ATLANTA – Chris Canty, all 6-foot-7 of him, wove his way through the New York Giants locker room in the Georgia Dome. The defensive tackle pulled his rolling suitcase through the tape, bandages, bottles and other wreckage of the Giants' worst loss in a decade. And when a reporter tried to get one more comment out of him, his reply was firm:
"I have no answers," he said, in a tone that did not invite further questions.
But there will be questions, not just of Canty but of the entire team, from head coach Tom Coughlin to kicker Lawrence Tynes, from Eli Manning to pretty much every member of the defense. The Atlanta Falcons destroyed the Giants on Sunday afternoon, hanging 34 points on the defending Super Bowl champions while allowing none. This marked the first regular-season shutout of the Giants in 16 years – back when Manning was in junior high.
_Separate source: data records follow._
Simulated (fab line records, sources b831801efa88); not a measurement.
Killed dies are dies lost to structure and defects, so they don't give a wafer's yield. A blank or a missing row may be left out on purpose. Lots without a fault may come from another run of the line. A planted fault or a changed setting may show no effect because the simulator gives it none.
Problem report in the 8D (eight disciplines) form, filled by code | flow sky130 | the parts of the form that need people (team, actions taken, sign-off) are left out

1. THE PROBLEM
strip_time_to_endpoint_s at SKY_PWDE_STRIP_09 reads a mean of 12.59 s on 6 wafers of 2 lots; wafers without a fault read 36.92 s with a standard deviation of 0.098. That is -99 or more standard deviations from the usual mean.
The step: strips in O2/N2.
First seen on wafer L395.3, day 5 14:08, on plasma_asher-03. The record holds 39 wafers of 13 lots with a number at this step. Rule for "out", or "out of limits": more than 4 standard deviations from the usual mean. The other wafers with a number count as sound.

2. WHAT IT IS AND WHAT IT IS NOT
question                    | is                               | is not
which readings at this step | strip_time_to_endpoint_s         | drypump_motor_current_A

"Atlanta was very, very good," Giants coach Tom Coughlin said after the game. "We were very, very bad. We came out and did exactly what we said we couldn’t afford to do, which is turn the ball over."
Manning threw an interception in the game’s first minute – to perpetual nemesis Asante Samuel, who’s now picked him off four times – and the quarterback didn’t get any better as the game went on. The final line on his worst game of the season: 13 of 25, 161 yards, no touchdowns, two interceptions and a 38.9 passer rating.
The rest of the offense wasn’t much help. Atlanta held the ball nearly twice as long as New York, and the Giants totaled only 97 yards rushing with a lost fumble. And the defense couldn’t stop Atlanta either on the ground or in the air, as Matt Ryan threw for three touchdowns and an 82 percent completion rate.
It wasn’t supposed to be this way. The Giants were coming off a thorough dismantling of New Orleans and Drew Brees, facing a team that they’d destroyed last season, a team with far less motivation than New York for playing hard. Or so conventional wisdom ran.
"I think the team was focused," Manning said afterward. "We had a good week of practice and we were prepared to play. We just didn’t make the best of the circumstances that we were in."
That passive-voice construction – "the circumstances that we were in" – belies the fact that the Giants were victims of their own incompetence. They had opportunities early; Atlanta's run defense in the first quarter had all the rigidity of finish-line tape. But missed reads, wrong routes, curious play calls and poor pass defense doomed the Giants by halftime.
The temptation for Giants fans is to shrug and say, no sweat, this is how we roll … show up late and win Super Bowls. Jason Pierre-Paul, for one, is having none of that past-history talk.
"[It] don’t mean nothing," he said. "Last year is last year. Forget that. I’m tired of hearing that. We’ve just got to go out and get it done THIS year."
Still, the Giants do have that late-bloomer rep, which is enough to give other teams pause. The Falcons are smart enough not to even hint at this being revenge for their ugly playoff loss in January, a 24-2 drubbing where the only points Atlanta could manage came on a Manning intentional-grounding safety.
Atlanta needs only one more win to clinch home-field advantage throughout the NFC playoffs, but even so, the Giants have a way of worming into the playoffs and then causing carnage once there. The last thing the Falcons want is to meet a motivated Giants team in January – it’s the reason Atlanta took two knees to close out the game. Domination is one thing, humiliation another.
So where does New York go from here? With two games left and a playoff spot in the balance, the Giants need to win out or hope that the Redskins, Vikings, Bears or Cowboys don’t go on a run. Before then, though, they’ve got some soul-searching to do.
"We’ll come in tomorrow," tight end Bear Pascoe said, "look at film, detail it out, see what we did right and what we did wrong – "
Wait a minute. What they did right? What was that, exactly?
Pascoe smiled a wry smile. “There must have been something. Some little thing. We’ll start there.”